For the Holy Spirit was promised to the successors of Peter not so that they might, by his revelation, make known some new doctrine, but that, by his assistance, they might religiously guard and faithfully expound the revelation or deposit of faith transmitted by the apostles.
Indeed, their apostolic teaching was embraced by all the venerable fathers and reverenced and followed by all the holy orthodox doctors, for they knew very well that this See of St. Peter always remains unblemished by any error, in accordance with the divine promise of our Lord and Savior to the prince of his disciples: I have prayed for you that your faith may not fail; and when you have turned again, strengthen your brethren.
(Vatican Council, Dogmatic Constitution Pastor Aeternus, Ch. 4; italics added)
It’s kind of hard to apply that to the New Church with a straight face, isn’t it?
Based on what John Salza has argued, one pretty much has to reinterpret Our Lord’s words from “Thy faith shall not fail” to “Thy faith shall indeed fail but no one will be able to know for sure you actually meant it because no one will have access to your mind.” Likewise, Our Lord’s assurance to St. Peter that “the gates of hell shall not prevail” against the Church (see Matthew 16:18) would become caricatured as, essentially, “the gates of hell shall not prevail, for no one can assume you actually mean what you say.” This, of course, makes a total mockery of Our Lord’s glorious protection of indefectibility for His Church. In fact, if the Novus Ordo Church could still be the Catholic Church, despite everything, of what use would indefectibility be? What significance would it have? Isn’t it supposed to be a protection – rather than a meaningless product of rhetorical sophistry?

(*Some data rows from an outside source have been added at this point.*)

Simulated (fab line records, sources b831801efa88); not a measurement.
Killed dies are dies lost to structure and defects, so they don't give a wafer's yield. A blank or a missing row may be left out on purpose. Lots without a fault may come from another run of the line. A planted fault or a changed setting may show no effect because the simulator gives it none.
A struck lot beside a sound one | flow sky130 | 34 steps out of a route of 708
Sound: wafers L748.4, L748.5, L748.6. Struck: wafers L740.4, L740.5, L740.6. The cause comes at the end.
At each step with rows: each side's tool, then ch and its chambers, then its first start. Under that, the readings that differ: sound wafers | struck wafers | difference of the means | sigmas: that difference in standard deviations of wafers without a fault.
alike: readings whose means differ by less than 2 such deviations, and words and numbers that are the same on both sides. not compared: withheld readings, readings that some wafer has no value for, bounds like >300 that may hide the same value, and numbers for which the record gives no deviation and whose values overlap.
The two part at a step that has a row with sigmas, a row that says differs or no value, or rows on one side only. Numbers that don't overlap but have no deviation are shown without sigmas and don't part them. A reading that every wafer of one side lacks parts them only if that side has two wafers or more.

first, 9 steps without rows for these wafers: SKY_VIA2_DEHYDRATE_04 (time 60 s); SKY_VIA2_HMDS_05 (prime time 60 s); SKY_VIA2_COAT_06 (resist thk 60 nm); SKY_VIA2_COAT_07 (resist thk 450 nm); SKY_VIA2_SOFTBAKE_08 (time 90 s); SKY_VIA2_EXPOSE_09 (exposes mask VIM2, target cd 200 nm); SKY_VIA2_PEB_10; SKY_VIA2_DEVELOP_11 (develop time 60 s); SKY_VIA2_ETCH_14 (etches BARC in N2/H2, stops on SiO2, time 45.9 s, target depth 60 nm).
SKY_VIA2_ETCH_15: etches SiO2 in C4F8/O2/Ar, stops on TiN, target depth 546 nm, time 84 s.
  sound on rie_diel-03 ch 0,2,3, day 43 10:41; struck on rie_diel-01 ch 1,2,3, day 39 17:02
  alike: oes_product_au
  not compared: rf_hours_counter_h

It is clear that when the Holy Catholic Church teaches that the Holy See can never fail, can never be stained by any error, then she means exactly that – and not that in the event it does fail, there will be a self-appointed doctrinal babysitter (such as the Society of St. Pius X, Christopher Ferrara, or John Salza) to do plenty of sifting and resisting. Such a scenario could only qualify as “absurdity on stilts.”
The Catholic Church does not need a doctrinal watchdog. She is the doctrinal watchdog. The Holy See’s doctrine is subject to review by no one, not even by the Society of St. Pius X. When, in the history of the Church, was the Holy See ever wrong on any doctrine? Never, of course! That’s the whole point! The people in the Society of St. Pius X ought to know that by the time you have to “negotiate” with Rome and try to “convert” them back to the True Faith (which they sneakily refer to simply as “Tradition” – sounds so much smoother), you are no longer dealing with the Holy See. For the Holy See, forever unimpaired by any error, will never need conversion, but rather rightly demand people convert to it.
It is not difficult to see, then, why a heretic could never validly ascend to the papacy, nor validly retain it. But by Mr. Salza’s reasoning, apparently even the notorious apostate Hans Küng could become Pope, if only he were elected. He was never excommunicated by the New Church and was even hosted by Benedict XVI for a friendly chit-chat one day in 2005, so, according to Salza, he must be a Roman Catholic. And, who knows? Maybe all his life he was subjected to peer pressure or was the victim of misplaced zeal or diabolical disorientation. (Poor Hans!) Besides, remember that for Salza even an apostate can validly be elected Pope (see Part 1 of this rebuttal for that discussion), so Küng has his bases covered.
Tragically, it is this sort of pseudo-theological silliness that has kept the Modernist Anti-Church in operation for so long.
Please allow me to close this rebuttal by quoting the brilliant Fr. Felix Sarda y Salvany, praised by Pope Leo XIII for his fierce opposition to modernism and liberalism:
There is then no sin against charity in calling evil evil; its authors abettors and its disciples bad; all its acts, words, and writings iniquitous, wicked, malicious. In short, the wolf has always been called the wolf; and in so calling it, no one ever has believed that wrong was done to the flock and the shepherd.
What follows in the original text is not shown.